Interrogating the Project of Military History

January 14, 2004 - It's amazing how little time there is in 24 hours.  I feel as if I've scarcely had a moment to relax since my last entry, yet I have found barely a moment to read the stack of books and articles on postcolonialism that await me.  Instead I have been mainly engaged in three things:  embarking on an introductory course in Spanish (which for some reason I like much better than French); evaluating graduate applications; and delivering a paper at the annual meeting of the American Historical Association in Washington.  If you're interested, you'll find my paper here.  And for a Washington Post reporter's take on the conference theme--which focused on war and peace--look here.

I am not a big fan of conference papers.  They are generally read word-for-word, which strikes me as more than a little silly.  Some people do so out from fear of being intellectually skewered if they make a misstep.  Others, including me, do so from fear of breaking the usually tight delivery times--in the case of my session, twenty minutes each.  Since it takes about two minutes to read one typed, double-spaced page, you can see that it's hard to put out much information in the time available.  And when you read it, at a fairly rapid clip, instead of speaking conversationally as best suits a face-to-face setting, the result is seldom optimal.

I rarely attend sessions and at the recent AHA I went to exactly three, including my own.  Instead I met with editors.  I had appointments with four and must have talked to at least twice that many in all.  In part they wanted to discuss my work.  But mainly they wanted to discuss the direction of military history in general--both the direction in which I think it's going and the direction in which I think it ought to go.  Since what I told them generally reflects what I've been writing here, I won't rehash matters.  I will say, however, that while they all understood the attraction of military history in terms of the market for it, they equally believed that military history could profitably broaden its intellectual territory.  It's not a question of repudiating traditional subjects and approaches, but rather of expanding the repertoire to include nontraditional and emerging approaches, too.

The first session I attended was the Saturday presidential session (which AHA president James McPherson had asked me to organize). It dealt with "The Cultural Approach to War."  Don Kagan of Yale University presided, my colleague Joe Guilmartin gave the comment, and the three papers were delivered by Barry Strauss (Cornell University), Joanna Waley-Cohen (New York University) and John Lynn (University of Illinois). [John should be familiar to you from my first entry.]  It was a good panel.  They did an excellent job and I congratulated myself on having done such a good job of selecting them.  Of the three papers, however, I thought that John's paper on the reciprocal influence of what he termed the "discourse" on war and the reality of war was best suited for discussion, and in my opinion the audience never really came to grips with it.  Given the comparatively brief time available, perhaps that was to be expected, but I was still a bit disappointed.

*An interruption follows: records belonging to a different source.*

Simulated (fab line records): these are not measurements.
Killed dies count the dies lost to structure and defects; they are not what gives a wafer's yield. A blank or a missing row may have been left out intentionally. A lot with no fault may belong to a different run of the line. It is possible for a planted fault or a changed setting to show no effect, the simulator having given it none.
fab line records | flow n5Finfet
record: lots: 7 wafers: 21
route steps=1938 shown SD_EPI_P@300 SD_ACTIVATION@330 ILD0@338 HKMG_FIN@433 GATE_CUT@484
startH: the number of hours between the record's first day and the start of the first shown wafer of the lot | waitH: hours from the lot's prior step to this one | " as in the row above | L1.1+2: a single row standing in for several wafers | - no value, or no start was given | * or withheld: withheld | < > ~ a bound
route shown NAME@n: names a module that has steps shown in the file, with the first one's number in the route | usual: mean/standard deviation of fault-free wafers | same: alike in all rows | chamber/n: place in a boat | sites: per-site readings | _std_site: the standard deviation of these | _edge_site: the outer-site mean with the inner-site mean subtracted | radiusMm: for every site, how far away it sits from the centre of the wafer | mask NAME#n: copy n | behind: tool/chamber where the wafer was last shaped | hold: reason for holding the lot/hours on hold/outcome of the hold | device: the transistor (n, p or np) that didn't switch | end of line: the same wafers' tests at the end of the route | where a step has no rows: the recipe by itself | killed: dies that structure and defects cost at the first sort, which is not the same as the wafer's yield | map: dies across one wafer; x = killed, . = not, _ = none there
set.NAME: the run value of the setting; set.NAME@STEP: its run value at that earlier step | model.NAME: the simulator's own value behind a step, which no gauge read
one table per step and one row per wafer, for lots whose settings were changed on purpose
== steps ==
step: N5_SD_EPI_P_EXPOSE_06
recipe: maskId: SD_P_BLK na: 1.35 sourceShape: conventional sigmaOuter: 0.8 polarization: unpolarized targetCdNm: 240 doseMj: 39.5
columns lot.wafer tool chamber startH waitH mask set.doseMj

The other session I attended, other than my own, was a Sunday session on the teaching of military history to undergraduates.  This proved very interesting, though I cannot say I heard much on the ostensible subject.  Instead it consisted mainly of some self-congratulatory remarks on the importance of military history and its popularity among students, coupled with the usual hand-wringing about how our colleagues in other fields fail to value us and give us jobs.  [Later (January 17): I have been asked to revisit this assessment, and I readily concede that this is a summary view of the overall impact of the session--papers and Q&A combined, but especially the Q&A.]  Interspersed with this, however, were some very interesting comments [in the papers] about the ways in which we inadvertently perpetuate an adversarial relationship by highlighting, for instance, the demand for our courses--which implies a swipe at the lack of demand for courses in other fields.  If we're popular, our colleagues are unpopular.  This is an insight from which I too could benefit.  For if I champion a particular vision of the field as the most promising for the future, and your work doesn't fit that vision, you are quite likely to see me in adversarial terms as well.  [For a synopsis of the papers given at the session, click here.]

One final remark and I'd better get on with my day.  This conference was packed with sessions dealing with issues of war and peace, but only about twenty percent or so fit within the traditional boundaries of military history.  Among most military historians I detected little interest in expanding those boundaries to include the subjects covered in those other sessions--in other words, to reach out to the obviously substantial group of historians with an interest in war broadly conceived.  A significant few, however, liked the idea of reframing the field in more expansively, whether in terms of "the history of war," "the history of armed coercion," or "the history of collective violence."  By the last day of the conference I had begun asking historians if they might be interested in forming a professional organization to draw into regular contact scholars involved with armed coercion or collective violence.  The response was positive, principally because like me, few could imagine the Society for Military History ever broadening itself to such a degree.  Now it becomes a matter of actually forming such an organization.